Hi Pavel,
we use nbd for our diskless systems, and it looks to me like that
it has some serious problems in 2.5.x... Can you apply this patch
and forward it to Linus?
There were:
* Missing disk's queue initialization
* Driver should use list_del_init: put_request now verifies
that req->queuelist is empty, and list_del was incompatible
with this.
* I converted nbd_end_request back to end_that_request_{first,last}
as I saw no reason why driver should do it itself... and
blk_put_request has no place under queue_lock, so apparently when
semantic changed nobody went through drivers...
Thanks,
Petr Vandrovec
[email protected]
diff -urdN linux/drivers/block/nbd.c linux/drivers/block/nbd.c
--- linux/drivers/block/nbd.c 2003-02-28 20:56:05.000000000 +0100
+++ linux/drivers/block/nbd.c 2003-03-01 22:53:36.000000000 +0100
@@ -76,22 +76,15 @@
{
int uptodate = (req->errors == 0) ? 1 : 0;
request_queue_t *q = req->q;
- struct bio *bio;
- unsigned nsect;
unsigned long flags;
#ifdef PARANOIA
requests_out++;
#endif
spin_lock_irqsave(q->queue_lock, flags);
- while((bio = req->bio) != NULL) {
- nsect = bio_sectors(bio);
- blk_finished_io(nsect);
- req->bio = bio->bi_next;
- bio->bi_next = NULL;
- bio_endio(bio, nsect << 9, uptodate ? 0 : -EIO);
+ if (!end_that_request_first(req, uptodate, req->nr_sectors)) {
+ end_that_request_last(req);
}
- blk_put_request(req);
spin_unlock_irqrestore(q->queue_lock, flags);
}
@@ -243,7 +236,7 @@
req = list_entry(tmp, struct request, queuelist);
if (req != xreq)
continue;
- list_del(&req->queuelist);
+ list_del_init(&req->queuelist);
spin_unlock(&lo->queue_lock);
return req;
}
@@ -322,7 +315,7 @@
spin_lock(&lo->queue_lock);
if (!list_empty(&lo->queue_head)) {
req = list_entry(lo->queue_head.next, struct request, queuelist);
- list_del(&req->queuelist);
+ list_del_init(&req->queuelist);
}
spin_unlock(&lo->queue_lock);
if (req) {
@@ -387,7 +380,7 @@
if (req->errors) {
printk(KERN_ERR "nbd: nbd_send_req failed\n");
spin_lock(&lo->queue_lock);
- list_del(&req->queuelist);
+ list_del_init(&req->queuelist);
spin_unlock(&lo->queue_lock);
nbd_end_request(req);
spin_lock_irq(q->queue_lock);
@@ -592,6 +585,7 @@
disk->first_minor = i;
disk->fops = &nbd_fops;
disk->private_data = &nbd_dev[i];
+ disk->queue = &nbd_queue;
sprintf(disk->disk_name, "nbd%d", i);
set_capacity(disk, 0x3ffffe);
add_disk(disk);
Hi!
> we use nbd for our diskless systems, and it looks to me like that
> it has some serious problems in 2.5.x... Can you apply this patch
> and forward it to Linus?
>
> There were:
> * Missing disk's queue initialization
> * Driver should use list_del_init: put_request now verifies
> that req->queuelist is empty, and list_del was incompatible
> with this.
> * I converted nbd_end_request back to end_that_request_{first,last}
> as I saw no reason why driver should do it itself... and
> blk_put_request has no place under queue_lock, so apparently when
> semantic changed nobody went through drivers...

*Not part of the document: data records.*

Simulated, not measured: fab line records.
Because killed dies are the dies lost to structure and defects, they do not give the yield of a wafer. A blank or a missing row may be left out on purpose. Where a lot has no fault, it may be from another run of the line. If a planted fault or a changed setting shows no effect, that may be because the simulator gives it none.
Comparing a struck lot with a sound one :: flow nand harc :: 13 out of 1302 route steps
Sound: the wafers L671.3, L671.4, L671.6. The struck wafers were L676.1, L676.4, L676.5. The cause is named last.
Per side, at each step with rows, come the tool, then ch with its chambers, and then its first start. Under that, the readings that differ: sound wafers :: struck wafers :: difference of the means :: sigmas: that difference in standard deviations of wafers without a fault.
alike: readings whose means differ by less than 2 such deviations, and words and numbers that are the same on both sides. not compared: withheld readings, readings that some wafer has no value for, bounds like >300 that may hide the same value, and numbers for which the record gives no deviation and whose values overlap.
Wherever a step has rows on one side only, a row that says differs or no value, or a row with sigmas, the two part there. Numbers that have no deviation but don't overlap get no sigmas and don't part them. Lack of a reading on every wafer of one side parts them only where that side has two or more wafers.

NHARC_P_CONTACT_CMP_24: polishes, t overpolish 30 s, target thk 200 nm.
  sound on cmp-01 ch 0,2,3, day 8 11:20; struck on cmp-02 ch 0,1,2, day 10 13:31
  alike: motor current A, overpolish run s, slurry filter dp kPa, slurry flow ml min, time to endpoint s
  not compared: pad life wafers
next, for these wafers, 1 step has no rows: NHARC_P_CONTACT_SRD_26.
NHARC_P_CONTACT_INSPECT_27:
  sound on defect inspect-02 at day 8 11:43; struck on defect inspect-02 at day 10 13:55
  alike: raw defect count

I do not think this is good idea. I am not sure who converted it to
bio, but he surely had good reason to do that.
> diff -urdN linux/drivers/block/nbd.c linux/drivers/block/nbd.c
> --- linux/drivers/block/nbd.c 2003-02-28 20:56:05.000000000 +0100
> +++ linux/drivers/block/nbd.c 2003-03-01 22:53:36.000000000 +0100
> @@ -76,22 +76,15 @@
> {
> int uptodate = (req->errors == 0) ? 1 : 0;
> request_queue_t *q = req->q;
> - struct bio *bio;
> - unsigned nsect;
> unsigned long flags;
>
> #ifdef PARANOIA
> requests_out++;
> #endif
> spin_lock_irqsave(q->queue_lock, flags);
> - while((bio = req->bio) != NULL) {
> - nsect = bio_sectors(bio);
> - blk_finished_io(nsect);
> - req->bio = bio->bi_next;
> - bio->bi_next = NULL;
> - bio_endio(bio, nsect << 9, uptodate ? 0 : -EIO);
> + if (!end_that_request_first(req, uptodate, req->nr_sectors)) {
> + end_that_request_last(req);
> }
> - blk_put_request(req);
> spin_unlock_irqrestore(q->queue_lock, flags);
> }
>
--
Horseback riding is like software...
...vgf orggre jura vgf serr.
On 3 Mar 03 at 19:39, Pavel Machek wrote:
> > we use nbd for our diskless systems, and it looks to me like that
> > it has some serious problems in 2.5.x... Can you apply this patch
> > and forward it to Linus?
> >
> > There were:
> > * Missing disk's queue initialization
> > * Driver should use list_del_init: put_request now verifies
> > that req->queuelist is empty, and list_del was incompatible
> > with this.
> > * I converted nbd_end_request back to end_that_request_{first,last}
> > as I saw no reason why driver should do it itself... and
> > blk_put_request has no place under queue_lock, so apparently when
> > semantic changed nobody went through drivers...
>
> I do not think this is good idea. I am not sure who converted it to
> bio, but he surely had good reason to do that.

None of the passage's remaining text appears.